[Mb-civic] Lining the pockets of big business - Peter D. Enrich - Boston Globe Op-Ed

William Swiggard swiggard at comcast.net
Tue Feb 28 04:01:35 PST 2006


  Lining the pockets of big business

By Peter D. Enrich  |  February 28, 2006  |  The Boston Globe

IN RECENT YEARS, states have found themselves caught in an accelerating 
competition to offer ever-larger tax breaks to big businesses. The 
rationale, aggressively marketed by corporate lobbyists, is that 
giveaways are necessary to attract business investment and jobs to a 
state, and that the resulting expanded business activity will more than 
pay for the lost revenues from the tax cuts.

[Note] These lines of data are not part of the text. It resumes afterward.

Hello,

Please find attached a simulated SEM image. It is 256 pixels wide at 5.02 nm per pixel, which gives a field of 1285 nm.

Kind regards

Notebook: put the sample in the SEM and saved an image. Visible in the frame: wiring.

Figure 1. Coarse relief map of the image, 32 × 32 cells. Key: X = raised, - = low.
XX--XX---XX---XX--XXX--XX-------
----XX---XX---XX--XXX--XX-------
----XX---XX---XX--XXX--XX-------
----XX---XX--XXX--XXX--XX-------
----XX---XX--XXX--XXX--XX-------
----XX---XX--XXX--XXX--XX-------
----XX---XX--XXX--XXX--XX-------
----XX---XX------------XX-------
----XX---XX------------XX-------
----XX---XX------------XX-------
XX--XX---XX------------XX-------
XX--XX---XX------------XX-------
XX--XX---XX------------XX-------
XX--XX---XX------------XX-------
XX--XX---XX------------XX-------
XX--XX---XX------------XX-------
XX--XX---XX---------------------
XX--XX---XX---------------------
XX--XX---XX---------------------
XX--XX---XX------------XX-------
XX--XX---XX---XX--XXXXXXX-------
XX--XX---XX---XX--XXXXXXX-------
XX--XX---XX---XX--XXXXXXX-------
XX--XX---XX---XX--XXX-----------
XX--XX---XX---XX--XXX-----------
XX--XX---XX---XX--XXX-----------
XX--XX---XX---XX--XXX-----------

Reality, however, contradicts these claims. Several studies, including 
one by economist Robert Lynch in 2004 called ''Rethinking Growth 
Strategies: How State and Local Taxes and Service Affect Economic 
Development," establish that state tax incentives have, at best, a 
minimal impact on businesses' decisions about where to locate their 
facilities. State taxes are simply too small a fraction of business 
costs (typically 1 to 2 percent) to be a major factor in siting 
decisions. Moreover, since all states are offering competing incentives, 
the differences are usually very small.

When asked about the efficacy of business tax incentives during his 
confirmation hearings in 2001 to be US treasury secretary, Paul O'Neill, 
former chief executive officer of ALCOA, said: ''As a businessman I 
never made an investment decision based on the tax code. If you give 
money away I will take it, but good business people don't do things 
because of inducements."

The real effect of these tax breaks is a dramatic loss of state and 
local revenues. In 1997, the national cost of state and local incentives 
was estimated at $50 billion, and the numbers have grown dramatically 
since then. The result: heavier tax burdens on individual taxpayers and 
small businesses. And less money for education, infrastructure, and the 
other government services that the research shows are real factors 
affecting business decisions about where to locate.

Nonetheless, state policy makers find it hard to say no to these 
giveaways. As long as other states are offering them, no one is ready to 
unilaterally disarm. And big businesses have become adept at playing 
states against one another to extract generous tax breaks. The states 
are caught in a vicious cycle of proliferating business incentives.

The best hope for saving the states from this destructive competition 
lies in the courts. Tomorrow, the US Supreme Court will hear a case, 
DaimlerChrysler v. Cuno, in which the lower court struck down Ohio's 
investment tax credit, one of the most common incentive devices, because 
it discriminatorily favors in-state business activity.

In fact, one of the primary purposes behind the Constitution was to put 
an end to tax wars among the states that were threatening to balkanize 
the national economy. Over the years, the courts have repeatedly stepped 
in to stop the states from using their tax systems to pursue parochial 
aims in ways that ended up hurting all of them. In particular, they have 
repeatedly forbidden a wide variety of state tax measures providing 
preferential tax benefits that are restricted to in-state business 
activity. The present array of location incentives are just the latest 
examples in that long history.

Meanwhile, corporate lobbyists are already laying the groundwork for 
federal legislation to reverse the impact of a possible Supreme Court 
decision invalidating location-based tax incentives. But hopefully, once 
the court has acted, Congress will have the wisdom to save the states 
from the renewal of a rivalry that only lines corporate pockets.

Peter D. Enrich, a professor at Northeastern University School of Law, 
is representing the plaintiffs in the Cuno case.